Fresno State seeks honor for Japanese-American internees

Dozens of Japanese-American students forced to abandon Fresno State for World War II internment camps may soon receive honorary degrees.

The California State University Board of Trustees, prompted partly by state legislation, will consider the degree program this week at a meeting in Long Beach.

But officials already are looking for candidates, including nearly 80 students once enrolled at Fresno State.

CSU likely will join a long-running movement in education to honor a lost generation of Japanese-American students. High schools across the state have awarded diplomas, and the University of California announced an honorary degree program in July.

UC officials describe it as one way to address an historical tragedy that forced about 120,000 people of Japanese ancestry into internment camps.

In February 1942, President Franklin D. Roosevelt signed an executive order allowing the military to round up Japanese-Americans on the West Coast and imprison them in camps that included barbed wire and armed guards.

The move came in the wake of the bombing of Pearl Harbor in December 1941. Locally, two assembly centers — one at the fairground, the other in Pinedale — were set up to hold Japanese-Americans before they were sent to internment camps.

UC and CSU officials say many college students of that era may have never returned to earn degrees.
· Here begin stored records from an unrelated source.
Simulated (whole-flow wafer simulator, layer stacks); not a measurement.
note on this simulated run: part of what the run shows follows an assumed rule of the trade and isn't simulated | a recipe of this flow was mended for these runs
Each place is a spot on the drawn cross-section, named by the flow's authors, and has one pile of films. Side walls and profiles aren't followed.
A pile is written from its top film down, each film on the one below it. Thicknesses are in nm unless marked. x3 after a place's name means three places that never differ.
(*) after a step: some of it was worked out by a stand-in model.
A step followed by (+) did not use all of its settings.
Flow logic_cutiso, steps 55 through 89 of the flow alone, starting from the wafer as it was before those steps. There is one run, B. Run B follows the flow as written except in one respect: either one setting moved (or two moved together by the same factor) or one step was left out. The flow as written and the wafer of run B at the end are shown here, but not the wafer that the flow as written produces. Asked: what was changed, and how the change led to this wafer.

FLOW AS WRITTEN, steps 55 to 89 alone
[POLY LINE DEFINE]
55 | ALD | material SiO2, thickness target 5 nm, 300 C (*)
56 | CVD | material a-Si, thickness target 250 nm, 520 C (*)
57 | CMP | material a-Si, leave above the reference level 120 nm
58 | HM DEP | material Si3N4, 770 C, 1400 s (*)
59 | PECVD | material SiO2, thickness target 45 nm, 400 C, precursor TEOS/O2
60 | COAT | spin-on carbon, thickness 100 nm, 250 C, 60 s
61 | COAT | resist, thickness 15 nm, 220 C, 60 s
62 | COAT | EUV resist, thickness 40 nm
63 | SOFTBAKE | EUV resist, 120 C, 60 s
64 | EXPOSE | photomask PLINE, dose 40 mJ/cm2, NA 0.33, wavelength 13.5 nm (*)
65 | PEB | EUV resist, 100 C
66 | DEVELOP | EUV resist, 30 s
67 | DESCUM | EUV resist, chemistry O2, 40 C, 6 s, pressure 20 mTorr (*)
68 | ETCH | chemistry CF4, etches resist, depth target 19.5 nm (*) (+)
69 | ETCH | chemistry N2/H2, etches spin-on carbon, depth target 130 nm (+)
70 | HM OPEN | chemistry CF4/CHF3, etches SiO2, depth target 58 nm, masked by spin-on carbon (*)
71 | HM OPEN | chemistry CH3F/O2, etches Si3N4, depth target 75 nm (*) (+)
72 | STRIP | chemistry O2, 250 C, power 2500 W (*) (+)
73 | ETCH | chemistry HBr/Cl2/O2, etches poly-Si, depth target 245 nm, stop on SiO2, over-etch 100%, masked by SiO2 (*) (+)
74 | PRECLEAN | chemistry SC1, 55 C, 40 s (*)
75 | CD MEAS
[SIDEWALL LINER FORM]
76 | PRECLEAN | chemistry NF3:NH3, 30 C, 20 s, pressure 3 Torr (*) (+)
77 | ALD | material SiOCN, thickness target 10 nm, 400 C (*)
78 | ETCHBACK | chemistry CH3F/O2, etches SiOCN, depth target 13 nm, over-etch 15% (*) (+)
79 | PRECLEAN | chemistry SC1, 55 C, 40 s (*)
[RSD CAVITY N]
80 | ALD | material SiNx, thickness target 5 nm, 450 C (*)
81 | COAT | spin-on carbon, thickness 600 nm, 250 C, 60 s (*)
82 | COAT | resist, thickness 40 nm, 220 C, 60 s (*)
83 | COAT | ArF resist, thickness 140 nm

Bill Secrest Jr., local history librarian at the Fresno County public library, is heading the Fresno State research effort that began earlier this month. Official university records no longer exist, he said, but student directories have yielded 78 names.

Over the decades, students have relocated, changed names through marriage and died. He said it will take a few months to comb through census records, newspaper obituaries and other sources.

"We are just now starting to work on this data to find the students who might still be around," Secrest said.